Runbook: NodeRAIDDegraded

Alert Details

  • Alert Name: NodeRAIDDegraded
  • Expression: node_md_disks_required{nanocosmosGroup=~".+", instance=~".+", diskRaidDeviceSelector=~".+", environment=~".+"} - ignoring (state) (node_md_disks{nanocosGroup=~".+", instance=~".+", state="active", diskRaidDeviceSelector=~".+", environment=~".+"}) >

Description

This alert triggers when a RAID array is degraded. A degraded RAID array means that one or more disks in the array have failed or are not functioning correctly, reducing the redundancy and potentially impacting data integrity and performance.

Possible Causes

  • Disk failure or malfunction
  • Loose or disconnected cables
  • RAID controller issues
  • Power supply problems
  • Firmware or driver issues

Troubleshooting Steps

1. Check RAID Status

Use the following command to check the status of the RAID array:

cat /proc/mdstat

Expected Output

You should see an output similar to this, showing the status of the RAID arrays:

Personalities : [raid1] 
md0 : active raid1 sda1[0] sdb1[1]
      104320 blocks [2/1] [U_]

unused devices: <none>

2. Identify the Failed Disk

The output of /proc/mdstat will indicate which disk has failed. In the example above, sdb1 is the failed disk.

3. Check Disk Health

Use smartctl to check the health of the failed disk:

sudo smartctl -a /dev/sdb

Expected Output

You should see detailed health information about the disk:

SMART overall-health self-assessment test result: FAILED
...

4. Replace the Failed Disk

If the disk has failed, replace it with a new one. After replacing the disk, add it back to the RAID array:

sudo mdadm --manage /dev/md0 --add /dev/sdb1

Expected Output

Check the RAID status again to ensure the disk is being rebuilt:

cat /proc/mdstat

You should see the RAID array rebuilding:

md0 : active raid1 sda1[0] sdb1[2]
      104320 blocks [2/1] [U_]
      [>....................]  recovery =  0.1% (128/104320) finish=10.0min speed=100K/sec

5. Check RAID Controller and Cables

Ensure that the RAID controller and cables are functioning correctly. Check for loose or disconnected cables and reseat them if necessary.

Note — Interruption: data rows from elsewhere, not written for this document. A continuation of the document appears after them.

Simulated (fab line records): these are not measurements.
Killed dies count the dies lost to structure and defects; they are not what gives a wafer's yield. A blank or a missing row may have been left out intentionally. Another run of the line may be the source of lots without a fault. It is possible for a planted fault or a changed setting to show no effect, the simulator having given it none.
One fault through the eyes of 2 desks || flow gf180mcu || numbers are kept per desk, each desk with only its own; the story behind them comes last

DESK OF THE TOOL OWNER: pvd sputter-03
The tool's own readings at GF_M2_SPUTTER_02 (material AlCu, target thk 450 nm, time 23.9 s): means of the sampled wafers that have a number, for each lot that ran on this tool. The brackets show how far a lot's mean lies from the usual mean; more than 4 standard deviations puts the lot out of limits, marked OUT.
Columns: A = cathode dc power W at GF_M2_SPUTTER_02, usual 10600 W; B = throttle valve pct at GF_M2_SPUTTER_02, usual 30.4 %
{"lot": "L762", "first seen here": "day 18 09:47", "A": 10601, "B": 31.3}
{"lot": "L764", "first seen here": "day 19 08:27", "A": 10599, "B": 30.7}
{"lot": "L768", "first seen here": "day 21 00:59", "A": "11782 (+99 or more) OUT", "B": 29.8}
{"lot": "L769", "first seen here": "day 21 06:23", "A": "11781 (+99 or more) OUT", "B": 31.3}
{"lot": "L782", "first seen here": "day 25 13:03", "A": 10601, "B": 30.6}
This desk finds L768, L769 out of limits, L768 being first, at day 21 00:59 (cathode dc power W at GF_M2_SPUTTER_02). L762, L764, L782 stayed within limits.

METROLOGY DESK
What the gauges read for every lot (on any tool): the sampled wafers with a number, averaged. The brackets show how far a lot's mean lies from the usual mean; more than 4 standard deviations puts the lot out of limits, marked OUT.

6. Update Firmware and Drivers

Ensure that the firmware and drivers for the RAID controller and disks are up to date. Check the manufacturer’s website for updates and follow their instructions for updating.

Additional Steps

1. Monitor RAID Status

Continuously monitor the status of the RAID arrays to ensure they remain healthy. Use tools like prometheus and grafana to set up dashboards and alerts.

2. Perform Regular Backups

Ensure that regular backups are performed to protect against data loss in case of RAID failure. Use tools like rsync, tar, or backup software to automate the backup process.

By following these steps, you should be able to troubleshoot and resolve the “NodeRAIDDegraded” alert. If the issue persists, further investigation into the specific RAID configuration and hardware may be necessary.